Hortonworks: Thinking about the HDFS vs. Other Storage Technologies
August 7, 2012 No CommentsSOURCE: Hortonworks
As Apache Hadoop has risen in visibility and ubiquity we’ve seen a lot of other technologies and vendors put forth as replacements for some or all of the Hadoop stack. Recently, GigaOM listed eight technologies that can be used to replace HDFS (Hadoop Distributed File System) in some use cases. HDFS is not without flaws, but I predict a rosy future for HDFS. Here is why…
To compare HDFS to other technologies one must first ask the question, what is HDFS good at:
- Extreme low cost per byte
HDFS uses commodity direct attached storage and shares the cost of the network & computers it runs on with the MapReduce / compute layers of the Hadoop stack. HDFS is open source software, so that if an organization chooses, it can be used with zero licensing and support costs. This cost advantage lets organizations store and process orders of magnitude more data per dollar than tradition SAN or NAS systems, which is the price point of many of these other systems. In big data deployments, the cost of storage often determines the viability of the system.
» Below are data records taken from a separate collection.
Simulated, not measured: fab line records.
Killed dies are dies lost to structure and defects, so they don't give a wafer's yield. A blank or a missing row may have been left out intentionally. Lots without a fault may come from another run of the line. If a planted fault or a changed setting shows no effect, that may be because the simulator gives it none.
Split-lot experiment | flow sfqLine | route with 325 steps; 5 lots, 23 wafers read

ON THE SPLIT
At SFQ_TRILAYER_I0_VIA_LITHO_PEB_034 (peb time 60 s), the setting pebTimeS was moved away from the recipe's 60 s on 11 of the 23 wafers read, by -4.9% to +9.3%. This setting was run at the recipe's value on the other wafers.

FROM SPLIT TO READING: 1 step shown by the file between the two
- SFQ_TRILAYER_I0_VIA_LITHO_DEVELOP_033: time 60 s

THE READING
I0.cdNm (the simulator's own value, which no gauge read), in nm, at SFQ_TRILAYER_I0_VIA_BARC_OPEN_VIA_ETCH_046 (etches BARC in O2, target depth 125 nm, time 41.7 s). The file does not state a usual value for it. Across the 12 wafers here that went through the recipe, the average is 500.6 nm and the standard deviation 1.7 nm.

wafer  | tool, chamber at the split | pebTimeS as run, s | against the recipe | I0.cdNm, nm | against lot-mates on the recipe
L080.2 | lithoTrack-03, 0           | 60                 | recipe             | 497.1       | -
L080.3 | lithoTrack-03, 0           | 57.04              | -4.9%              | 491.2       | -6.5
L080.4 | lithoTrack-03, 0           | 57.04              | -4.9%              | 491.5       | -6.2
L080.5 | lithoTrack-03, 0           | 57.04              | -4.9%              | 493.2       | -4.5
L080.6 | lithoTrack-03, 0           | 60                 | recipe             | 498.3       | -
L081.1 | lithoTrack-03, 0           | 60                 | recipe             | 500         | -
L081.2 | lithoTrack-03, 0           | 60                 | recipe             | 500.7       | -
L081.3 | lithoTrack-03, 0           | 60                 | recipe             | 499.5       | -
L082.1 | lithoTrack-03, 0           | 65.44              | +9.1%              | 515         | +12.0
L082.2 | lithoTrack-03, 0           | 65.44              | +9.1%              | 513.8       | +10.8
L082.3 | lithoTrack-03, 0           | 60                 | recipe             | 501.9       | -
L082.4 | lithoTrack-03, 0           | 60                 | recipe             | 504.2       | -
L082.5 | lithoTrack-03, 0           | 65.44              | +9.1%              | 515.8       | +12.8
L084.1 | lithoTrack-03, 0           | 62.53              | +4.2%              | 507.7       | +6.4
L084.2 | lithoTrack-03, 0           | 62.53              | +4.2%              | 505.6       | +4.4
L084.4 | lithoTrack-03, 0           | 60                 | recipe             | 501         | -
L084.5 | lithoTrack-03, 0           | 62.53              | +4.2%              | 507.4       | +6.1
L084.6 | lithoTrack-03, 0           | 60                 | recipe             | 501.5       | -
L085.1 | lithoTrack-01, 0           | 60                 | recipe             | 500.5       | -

- Very high bandwidth to support MapReduce workloads
HDFS can deliver data into the compute infrastructure at a huge data rate, which is often a requirement of big data workloads. HDFS can easily exceed 2 gigabits per second per computer into the map-reduce layer, on a very low cost shared network. Hadoop can go much faster on higher speed networks, but 10gigE, IB, SAN and other high-end technologies double the cost of a deployed cluster. These technologies are optional for HDFS. 2+ gigabits per second per computer may not sound like a lot, but this means that today’s large Hadoop clusters can easily read/write more than a terabyte of data per second continuously to the MapReduce layer.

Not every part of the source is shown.